When someone mentions a mall these days in Clarkstown, most people assume the talk is about Palisades Center in West Nyack. But town officials say that in the fall they expect much of the talk will be about the future of the Nanuet Mall.
Clarkstown Town Supervisor Alex Gromack said that the owners of the 40-year-old Nanuet Mall have had preliminary discussion with town officials about a planned major revitalization of the mall that could start in 2011.
"It's certainly good news that the owners of the Nanuet Mall want to make an investment in the property," said Gromack. "A lot of the rumors about the mall are not true. The fact is there are some big plans for a renovation, revitalization of the mall."
Gromack said the mall's owner, Simon Properties of Indianapolis, Ind., wants to keep the Nanuet Mall as a traditional mall. To do that, Gromack said preliminary information shared with the town calls for a major reconstruction, which could include demolition of the mall's parking garage and the empty wing of the mall erected during an expansion that most recently was leased by Boscov's.
The 913,000 square foot mall opened in 1969 and features a variety of stores on two levels and a Macy's department store on the east side of the mall, with a Sears store on the west side. Macy's and Sears own those buildings.
Officials at Simon Properties would not comment on the future plans for the mall, which was expanded in 1994 and fell onto hard times with the opening of the larger Palisades Center in 1998 just a few minutes east on Route 59.
Gromack said Simon representatives have already met with town building officials to go over local rules and regulations governing the Nanuet Mall site. Gromack said he is anticipating Simon presenting sketches and other details to town planning officials for them to start reviewing in September or October.
The formal approval process for a Nanuet Mall revitalization plan could start in early 2011, Gromack said.

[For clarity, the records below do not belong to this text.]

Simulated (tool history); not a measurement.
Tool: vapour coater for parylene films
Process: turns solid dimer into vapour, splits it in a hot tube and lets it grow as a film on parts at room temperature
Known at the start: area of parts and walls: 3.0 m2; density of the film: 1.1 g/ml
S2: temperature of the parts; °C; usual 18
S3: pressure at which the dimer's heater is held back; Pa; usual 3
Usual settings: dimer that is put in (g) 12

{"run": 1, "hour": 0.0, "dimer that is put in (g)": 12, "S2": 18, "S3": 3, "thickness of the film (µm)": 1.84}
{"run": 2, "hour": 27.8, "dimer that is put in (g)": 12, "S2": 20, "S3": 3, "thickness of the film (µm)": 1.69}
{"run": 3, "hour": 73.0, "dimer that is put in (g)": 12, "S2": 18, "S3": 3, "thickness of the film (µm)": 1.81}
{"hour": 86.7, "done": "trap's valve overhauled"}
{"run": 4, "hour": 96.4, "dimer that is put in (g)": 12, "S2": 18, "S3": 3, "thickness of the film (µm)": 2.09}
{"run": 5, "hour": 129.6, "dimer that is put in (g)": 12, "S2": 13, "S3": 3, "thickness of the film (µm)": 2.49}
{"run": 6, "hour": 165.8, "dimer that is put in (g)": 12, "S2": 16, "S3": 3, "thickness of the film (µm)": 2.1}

"They are talking about construction in 2011 and 2012," Gromack said.
Some previous ideas for the mall included converting it into an outlet shopping center such as Woodbury Common in Orange County. However, Gromack said that idea is not part of the new plan.
As a company, the mall's owner is a real estate giant.
Simon Property Group Inc. recently announced results for the quarter ended June 30, 2010. Net income was $152.5 million, or $0.52 per diluted share, compared to a net loss of $20.8 million, or $0.08 per diluted share, in the prior year period. The 2009 results included a non-cash impairment charge of $140.5 million, or $0.43 per diluted share.
Funds from operations hit $487.7 million, or $1.38 per diluted share, in the second quarter of 2010 as compared to $313.1 million, or $0.96 per diluted share, in the prior year period.
"Our positive momentum from the first quarter continued," said David Simon, chairman and chief executive officer. "The improvement in business conditions extended into the second quarter as demonstrated by higher occupancy and sales. Sales for our malls and Premium Outlets during the second quarter of 2010 were 4.9 percent higher than in the second quarter of 2009, and occupancy grew 90 basis points from March 31, 2010. Revenue growth and a continued focus on expense management resulted in positive comparable property net operating income growth in the quarter.
"The company utilized a portion of its cash during the first six months of 2010 to retire $1.5 billion of debt, acquire an outlet center in Puerto Rico, and increase its ownership interest in Houston Galleria, arguably one of the top five malls in the United States," Simon said.
Simon Property Group, Inc. is an S&P 500 company that owns or has an interest in 373 retail real estate properties comprising 256 million square feet of gross leasable area in North America, Europe and Asia. Simon Property Group and employs more than 5,000 people worldwide.